Giants Flourish In The Next Chapter Of The Saga

With two weeks of hype leading up to Super Bowl XLVI, it seemed it would be difficult for the game to live up to its own expectations.

Wrong.

Super Bowl XLVI was the latest chapter in the Giants-Patriots saga, and concluded the same way the past two meetings did. With the Giants trailing in the final minutes of the fourth quarter, the ball was once again in Eli Manning’s hands. What has now become typical Eli fashion, the little brother delivered when it mattered most.

Manning led the Giants 88 yards down the field in Lucas Oil Stadium in Indianapolis for a game-winning touchdown drive, capped off by an Ahmad Bradshaw rushing touchdown. The touchdown gave the Giants a 21-17 lead (after a failed 2-point conversion), and was the third time in the last three meetings between these two squads that Eli led the Giants on a game-winning touchdown drive in the final minute.

There was an eventful 59 minutes of football prior to that winning touchdown by Bradshaw.

The Giants had moved the ball well all game, but struggled to finish off drives. Manning hit wide receiver Victor Cruz for a 2-yard touchdown pass with 3:29 remaining in the first quarter, but following that were only able to muster up two field goals.

The Patriots on the other hand, started the game off slow. Their first play from scrimmage resulted in a safety, when Justin Tuck provided pressure on quaterback Tom Brady which forced him to throw it away, for an intentional grounding in the end zone. It was a sign of things to come for Tuck, who recorded two sacks on Brady, the same as he did back in Super Bowl XLII.

Brady and his bunch got it together late in the first half. However, he completed 16 straight passes spanning over two-touchdown drives, in what was typical Tom Brady fashion. The Patriots led 17-9, and seemed to grab the momentum.

The magic seemed to be with the Giants though. It was almost scripted in their favor. They fumbled the ball on the ground three different times, but did not turn it over once. On the opening drive, Cruz was stripped inside the Patriot 10-yard line, and the ball was recovered by the Patriots. The boys from New England had 12 men on the field though, a penalty which gave the ball back to the Giants. Ahmad Bradshaw and Hakeem Nicks both had butterfingers in the second half, but the ball seemed to find its way into the arms of a Giant, preventing what could have been two costly turnovers.

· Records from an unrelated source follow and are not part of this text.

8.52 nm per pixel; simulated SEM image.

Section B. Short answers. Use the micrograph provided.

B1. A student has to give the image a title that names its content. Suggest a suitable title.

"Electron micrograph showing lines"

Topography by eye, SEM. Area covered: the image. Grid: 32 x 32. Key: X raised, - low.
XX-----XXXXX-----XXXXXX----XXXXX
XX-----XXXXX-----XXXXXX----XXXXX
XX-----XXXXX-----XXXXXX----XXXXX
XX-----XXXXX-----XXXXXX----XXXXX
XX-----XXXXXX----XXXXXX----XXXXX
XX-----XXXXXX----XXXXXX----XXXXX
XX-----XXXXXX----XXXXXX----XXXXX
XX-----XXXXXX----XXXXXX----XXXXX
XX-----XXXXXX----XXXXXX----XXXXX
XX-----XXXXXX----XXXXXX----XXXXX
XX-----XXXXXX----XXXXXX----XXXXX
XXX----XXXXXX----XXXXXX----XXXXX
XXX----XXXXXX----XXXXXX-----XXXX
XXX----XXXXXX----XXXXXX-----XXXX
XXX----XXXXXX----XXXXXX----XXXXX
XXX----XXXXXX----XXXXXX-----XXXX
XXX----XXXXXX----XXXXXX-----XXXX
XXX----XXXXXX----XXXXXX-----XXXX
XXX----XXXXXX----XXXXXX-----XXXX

And then there were the two “drops” by the Patriots receivers. Late in the fourth, on a second and long from inside the Giants territory, Brady threw a ball just behind a wide open Wes Welker, who couldn’t hold on to it. On the final drive, Brady tried to hit Deon Branch over the middle but safety Kenny Phillips got just enough of his hands on it to disrupt the pass.

And just like the David Tyree catch four years ago where he miraculously stuck the Eli Manning pass to his helmet, there was a new wide receiver hero in this contest. On the first play of the game-winning drive was a play that will never be forgotten by Giant fans. Eli dropped back and looked off the safety just enough, to drop a 38-yard pass into the hands of Mario Manningham along the sideline. Manningham gracefully kept both of his toes in bounds and made a clean catch. And at that moment, for the rest of that drive, you had that feeling that they would get in the end zone. And sure enough, they did.

That’s the way it had to end. The theme all year preached by head coach Tom Coughlin was to finish. Finish every quarter, every play, and every game. The message was the same when they were 7-7, and for each game during their six game winning streak to end their season.

Eli Manning’s seventh fourth-quarter comeback of the season finished Super Bowl XLVI, and the Giants wouldn’t have had it any other way.